As you can see in the title of my book, I have retained the term ‘Eastern Europe’. I did so because it was the political category used to describe the region in question during the Cold War. But I also thought that this term is clearer for my primary audience, which I envisage not only as scholars but also practitioners working on urbanization in West Africa and the Middle East. For many of them, this research addresses the very reality that they are confronted with daily, as the results of Cold War collaboration with socialist Europe continue to impact urbanization conditions in many places in the Global South. For example, when I talk to planners in Baghdad, I am often asked about technical issues, like the rationale behind the plot sizes prescribed for the city by the Polish master-planners in the early 1970s. These conversations confirm what scholars like Aihwa Ong (2012) have already argued: urbanization in the Global South is not reducible to the effects of the colonial encounters with Western Europe or the results of global capitalism.

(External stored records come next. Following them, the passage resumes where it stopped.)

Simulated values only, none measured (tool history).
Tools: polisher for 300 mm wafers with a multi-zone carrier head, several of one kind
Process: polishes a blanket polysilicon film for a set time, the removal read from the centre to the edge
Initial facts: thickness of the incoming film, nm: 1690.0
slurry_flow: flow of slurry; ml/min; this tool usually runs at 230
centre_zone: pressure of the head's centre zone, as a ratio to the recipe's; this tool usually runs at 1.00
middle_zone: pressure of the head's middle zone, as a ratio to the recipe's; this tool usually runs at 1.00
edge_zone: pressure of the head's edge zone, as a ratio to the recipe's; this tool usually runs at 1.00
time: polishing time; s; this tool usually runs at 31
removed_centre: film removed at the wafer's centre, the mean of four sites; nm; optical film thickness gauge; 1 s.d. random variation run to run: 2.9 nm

Heynen & Loosen: Could you expand on your own theoretical position as you try to retain that open-ended nature of the realities you describe? How far has your own way of conducting research been impacted by a Lefebvrian version of Marxism? Perhaps this is reflected on the ways in which you define architecture, the kind of questions you ask, or the kind of material you are looking for. Can we not recognize the imprint of a politically informed position here that one might call ‘Marxian’ or ‘post-Marxist’? Or do you think that these labels are harmful rather than helpful?

Stanek: Architecture in Global Socialism includes numerous continuities with my earlier work on Henri Lefebvre. In this sense, it engages with the Marxist tradition. But at the same time it confronts this tradition with postcolonial theory and subaltern studies. I share the starting point of my book, namely the focus on the political economy of architectural labor, with several Marxist-inspired historians of architecture. More specifically, I look at the mobilization of architectural labor within state-socialist networks and at the ways in which its changing trajectories, volumes, speed, rhythms, composition, and division were conditioned by the politics and economy of state socialism. Economic historians of the Cold War have debated for some time whether the Soviet Union aimed at establishing a parallel system of global economy or, rather, whether such claims were obfuscating the ambition of the Soviet leadership fir an integration into the Western economic system. Be that as it may, it is evident that the political economy of state-socialist foreign trade provided specific conditions and regulatory frameworks for the work of Eastern European design institutes, contractors, and individual architects abroad, which were different to the Western ones. In particular, the inconvertibility of currencies, the state monopoly on foreign trade, and the widespread use of barter in trade agreements resulted in specific modes of operation, incentives, and obstacles to architects, technicians, managers, and workers abroad. These largely defined their conditions of labor.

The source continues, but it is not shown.